DP 1407-13 | Project Summary

Studying Non-Use of Food Assistance among Low-Income San Franciscans
David B. Grusky and Christopher Wimer, Center for the Study of Poverty and Inequality, Stanford University

This qualitative study examines low-income San Franciscans’ decision-making around using or not using food from food banks and government food assistance programs. This project will help understand the in-depth processes that underlie low-income people’s decisions around food assistance, and therefore help public and private stakeholders improve systems of food assistance delivery, particularly around increasing take-up of healthy foods like fresh produce. Using approximately 60 in-depth interviews with low-income San Franciscans, this study will address the following questions: (1) What are the most prevalent reasons for non-use among low-income individuals who do not access food bank services? (2) How do the prevalence of these reasons differ by groups of individuals (parents of schoolchildren, residents of low-income housing projects, and unemployed individuals)? (3) How and why do non-users interface with other government food assistance programs like food stamps, school meals, etc.? And (4) How and why do nonusers utilize cheap, unhealthy food like fast food and “junk” food vs. the healthier food, including fresh produce, that they might get from food bank sites?

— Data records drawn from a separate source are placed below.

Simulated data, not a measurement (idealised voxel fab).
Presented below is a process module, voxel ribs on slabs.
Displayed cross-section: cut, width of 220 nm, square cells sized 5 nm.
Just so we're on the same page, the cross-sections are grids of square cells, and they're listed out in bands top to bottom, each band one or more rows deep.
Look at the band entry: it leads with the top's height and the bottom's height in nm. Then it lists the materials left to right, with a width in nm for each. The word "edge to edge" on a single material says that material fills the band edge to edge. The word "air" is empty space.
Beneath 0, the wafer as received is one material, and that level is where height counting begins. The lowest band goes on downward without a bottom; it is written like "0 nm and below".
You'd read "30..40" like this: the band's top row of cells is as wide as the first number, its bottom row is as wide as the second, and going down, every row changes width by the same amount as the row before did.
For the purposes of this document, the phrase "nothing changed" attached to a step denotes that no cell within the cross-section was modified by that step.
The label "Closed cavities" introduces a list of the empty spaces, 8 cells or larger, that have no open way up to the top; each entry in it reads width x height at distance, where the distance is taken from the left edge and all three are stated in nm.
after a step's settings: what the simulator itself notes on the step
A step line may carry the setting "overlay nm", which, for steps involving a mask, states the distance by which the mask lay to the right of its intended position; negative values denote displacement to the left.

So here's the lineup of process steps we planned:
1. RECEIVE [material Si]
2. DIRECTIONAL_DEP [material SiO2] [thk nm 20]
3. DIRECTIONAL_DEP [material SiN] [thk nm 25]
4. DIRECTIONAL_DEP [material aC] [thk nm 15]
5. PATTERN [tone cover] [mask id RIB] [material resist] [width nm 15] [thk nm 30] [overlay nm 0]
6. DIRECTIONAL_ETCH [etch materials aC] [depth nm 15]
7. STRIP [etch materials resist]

DP 1408-13 | Project Summary

Food Assistance and Children’s Eating Patterns, Food Insecurity, and Obesity: The Influence of Local Food Prices
Taryn Morrissey and Alison Jacknowitz, Department of Public Administration and Policy, American University

In 2009, approximately 23 percent of households with children aged 6 and younger in the United States were food insecure. At the same time, over-nutrition is a growing problem among American children; 10.4 percent of 2- to 5-year-old children were considered obese (above the 95th percentile for age and gender) in 2007 to 2008, double the rate in the 1970s. This study examines how local food prices affect children’s food insecurity, obesity, and eating habits, and whether food assistance receipt buffers these effects. Specifically, the two primary research objectives of this study are to: (1) Estimate how local food prices influence the food insecurity, obesity status, and eating patterns of children from birth to 5 years of age. And (2) Understand how participation in food assistance programs changes the relationship between food prices and the food insecurity, obesity status, and eating patterns of children from birth to 5 years of age.
Study results will have important policy implications, particularly in light of increasing food prices.

DP 1409-13 | Project Summary

SNAP Participation, Food Choices, Nutritional and Health Outcomes among Low-Income Women
Zhou Yang, Department of Health Policy and Management, Rollins School of Public Health, Emory University

Food insecurity and obesity are two major public health crises posing serious health threats to low-income families in the United States. As an entitlement program for people living in poverty and the working poor, the Supplemental Nutrition Assistance Program (SNAP) was originally designed to improve the nutritional and health outcomes of adults and children facing food insecurity. With the development of the food industry and changes in lifestyle in recent decades, as well as the deterioration of the food environment in many low-income neighborhoods, it is not clear if SNAP fulfills its original mission today without regulations or interventions on food choices, food environment, or behavioral counseling. This study will investigate the effect of SNAP participation on body weight and health outcomes (measured by lab results and physical examination) through its influence on food choices (measured by calorie balance and nutrients intake) among low-income women in the United States. The study will use merged secondary data from National Health and Nutrition Examination Survey (NHANES) and supplemental data from the USDA and Chamber of Commerce from 2007 to 2008.